The new Space Race: can the UK take on America?

7th Jun 2022
The new Space Race: can the UK take on America?

The UK is counting down to the building of its first rocket launch facilities as well as adapting the infrastructure at Cornwall airport for horizontal launches. That juncture makes this a good time to evaluate where the country is in the new global space race. How does how the UK compare with the rest of Europe and America?

And, yes, the global space race is on. It started with Blue Origin and SpaceX showing the US government how to “do space” in a more cost-effective way. They then secured lucrative NASA contracts. The bold moves greatly embarrassed the behemoths that historically secured US government contracts (at hugely inflated pricing).

SpaceX Starship SN 11 launch
SpaceX Starship SN11 rocket.

Countries across Europe started to see their own private enterprises enter the race. We previously wrote about Germany’s strong position in the sector, with generous support from the government and the ESA.

Rediscovering launch

The UK has also seen some new players enter the sector – at great speed. In fact, the UK is possibly the most interesting one to keep an eye on. We are seeing some elements of a “Where America leads, the UK follows” type of scenario. However, the companies entering the race seem to have a whole new level of innovation and drive that the country hasn’t seen for quite some time.

The UK’s space ambitions stalled back during the first space race of the 1960s/70. They have barely recovered since then other than the creation of one of the world’s largest satellite manufacturing centres.

The renewed drive for the UK to become the launch capital of Europe is also in the most unusual position. And this mystifies us slightly because the USA completely embraced SpaceX, Blue Origin and even Rocket Lab. Washington knows full well that the emergence of a new private space sector would shave millions (if not billions) off their space budget, the UK government are coming across as quite indifferent and slightly even bemused by the emergence of a private space sector that is about to do what the government has failed to do for decades.

Understanding priorities

Now, this could be a matter of not having the expertise at the heart of government or within its civil service. Remember, the former government minister for Science – from 2020-2021 – came from a supermarket background. Or it could be that they are torn between supporting the very same companies that have ruled the roost for decades. After all, these new upstarts doing stuff the government don’t understand (but really, really want to).

It’s actually evident in how the UK Space Agency (likely under direction from government/government advisors) allocated grant funding when they originally announced their renewed space ambitions, as to how they perceived the direction they would like to see things going… or how they thought things would go. The bulk of the funding they announced in 2018 for their exciting new plans was given to US giant Lockheed Martin. The grant included with a fairly vague remit on what the company is expected to do with the funds. In fact, the company have since moved their plans to another launch port. This move occurred despite the grant being specifically tied to Sutherland Spaceport. Lockheed Martin also do not have any rocket manufacturing facilities in the UK. They do, however, have a strategic investment in a US-based rocket manufacturer. And yet that tranche of grants included an almost token gesture of £5.5m to actual rocket manufacturer, Orbital Express Launch Ltd.

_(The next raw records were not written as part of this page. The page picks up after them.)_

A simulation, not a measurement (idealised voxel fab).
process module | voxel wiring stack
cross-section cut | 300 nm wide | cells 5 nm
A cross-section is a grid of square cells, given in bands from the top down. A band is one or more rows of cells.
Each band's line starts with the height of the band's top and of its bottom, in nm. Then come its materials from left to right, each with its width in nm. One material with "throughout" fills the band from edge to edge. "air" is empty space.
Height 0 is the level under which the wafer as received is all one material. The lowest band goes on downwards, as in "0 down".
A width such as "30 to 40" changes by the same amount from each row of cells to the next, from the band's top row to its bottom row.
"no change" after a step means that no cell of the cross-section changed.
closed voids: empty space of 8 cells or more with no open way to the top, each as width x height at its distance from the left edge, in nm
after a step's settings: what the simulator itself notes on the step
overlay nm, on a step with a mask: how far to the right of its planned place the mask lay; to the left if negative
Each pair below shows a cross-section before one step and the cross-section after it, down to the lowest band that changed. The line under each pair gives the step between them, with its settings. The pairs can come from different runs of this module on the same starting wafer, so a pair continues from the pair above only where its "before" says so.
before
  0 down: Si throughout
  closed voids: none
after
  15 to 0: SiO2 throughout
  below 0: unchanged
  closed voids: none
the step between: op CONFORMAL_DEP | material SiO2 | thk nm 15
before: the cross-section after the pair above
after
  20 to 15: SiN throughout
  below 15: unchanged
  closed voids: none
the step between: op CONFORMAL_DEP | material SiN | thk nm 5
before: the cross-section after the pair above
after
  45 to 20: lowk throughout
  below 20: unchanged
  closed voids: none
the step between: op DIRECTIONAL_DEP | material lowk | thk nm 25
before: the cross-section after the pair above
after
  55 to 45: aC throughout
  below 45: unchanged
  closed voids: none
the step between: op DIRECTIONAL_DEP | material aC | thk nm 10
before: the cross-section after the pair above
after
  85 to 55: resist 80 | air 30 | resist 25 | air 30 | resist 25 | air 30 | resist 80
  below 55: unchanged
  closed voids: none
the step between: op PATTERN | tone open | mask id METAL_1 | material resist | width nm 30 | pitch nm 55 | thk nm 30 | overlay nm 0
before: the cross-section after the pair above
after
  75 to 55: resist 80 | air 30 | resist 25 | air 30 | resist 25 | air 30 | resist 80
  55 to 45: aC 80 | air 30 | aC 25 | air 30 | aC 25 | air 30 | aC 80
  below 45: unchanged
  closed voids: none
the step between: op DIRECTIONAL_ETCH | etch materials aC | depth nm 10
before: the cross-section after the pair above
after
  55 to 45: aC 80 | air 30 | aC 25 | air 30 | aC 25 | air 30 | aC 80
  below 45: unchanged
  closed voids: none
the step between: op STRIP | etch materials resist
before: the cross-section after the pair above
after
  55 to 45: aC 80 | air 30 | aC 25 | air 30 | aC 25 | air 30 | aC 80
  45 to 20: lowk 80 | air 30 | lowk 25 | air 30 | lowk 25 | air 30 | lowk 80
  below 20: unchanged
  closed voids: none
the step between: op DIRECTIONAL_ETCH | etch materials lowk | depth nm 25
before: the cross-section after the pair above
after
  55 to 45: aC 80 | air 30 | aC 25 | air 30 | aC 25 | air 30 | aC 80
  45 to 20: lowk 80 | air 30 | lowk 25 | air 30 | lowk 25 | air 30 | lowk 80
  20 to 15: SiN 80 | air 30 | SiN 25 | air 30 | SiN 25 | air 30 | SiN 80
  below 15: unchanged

Private companies in the lead

And now almost four years after announcing their ambitions at the Farnham Air Show, we have seen significant movement and progress. None of it comes from any of those government-favoured entities. Sutherland Spaceport, despite initial UK government support, is likely to be overshadowed by other sites in Scotland. In particular, the privately funded Saxa Vord Spaceport in the Shetland Isles is taking the lead. The rocket manufacturer, Orbital Express Launch (aka Orbex) held a significant launch event complete with a prototype model rocket on display. However, the prototype featured a poorly welded patchwork engine. Further anomalies included claims of using advanced 3D printing technology for the said engine – bizarrely not matched by the hardware on display.

Orbex Prime

its allegiance

Evidence on the ground

So, yes, the government’s ambitious plans seem stalled and their pre-packaged consortium lacking in progress. However, private enterprises (much the same as we have seen across the water) appear to be at least moving forward. Another rocket manufacturer appears to have at least satisfied the space industry that it is making significant moves towards UK’s launch ambitions. Edinburgh-based Skyrora constantly pour out news updates. This includes some impressive videos of their rocket engine tests at their site based near to their Edinburgh HQ. Test launches using scaled-down hardware also feature in their videos.

Skyrora rocket
Skyrora test launch

At the same time, the site earmarked for launch on the isle of Unst in the Shetlands evidences significant progress. This holds especially compared to the government (and UK Space Agency) supported Sutherland Spaceport. Unst welcomes a constant stream of launch clients. In addition to ABL Space Systems (via Lockheed Martin), they attracted German-based HyImpulse Technologies and potentially Skyrora.

Mainland Europe’s options

The rest of Europe shows very little movement in any launch plans. Geography trumps desire in this case. A launch requires a clear line of sight that passes over no residential areas. Very few locations across mainland Europe allow for that to happen. Some countries such as Sweden and Norway, already have launch facilities. Sweden’s, for example, dates back to the 1960s. But those mostly launch small testing/sounding rockets. They cannot gear up for any significantly sized launch vehicles.

Germany has a plethora of new (and old) rocket manufacturers, but nowhere to launch them from. They have spoken recently about creating a launch facility in the North Sea, but to date, nothing has really come of that.

So we can see just how well positioned the UK is to lead Europe’s launch activities and to start reducing reliance on the USA. We just need the government to know that as well.

How the mighty have fallen

Not only have we seen private enterprises take the global space sector to whole new levels, but we have also seen one of the world’s greatest space fairing nations completely fall from grace and enter into self-destruct mode in a spectacular fashion. Russia had been at the forefront of space technology for decades – although much of what they claim to be homegrown technology actually originated in Ukraine. However, their invasion of the very country that likely made them what they are, has angered the rest of the world and turned them into a pariah state, with pretty much no countries (of any standing) willing to work with them on space projects. Yes, they have retained their seats onboard the International Space Station, but for how long is anyone’s guess. They were a key competitor in the first space race, but have made themselves increasingly irrelevant this time.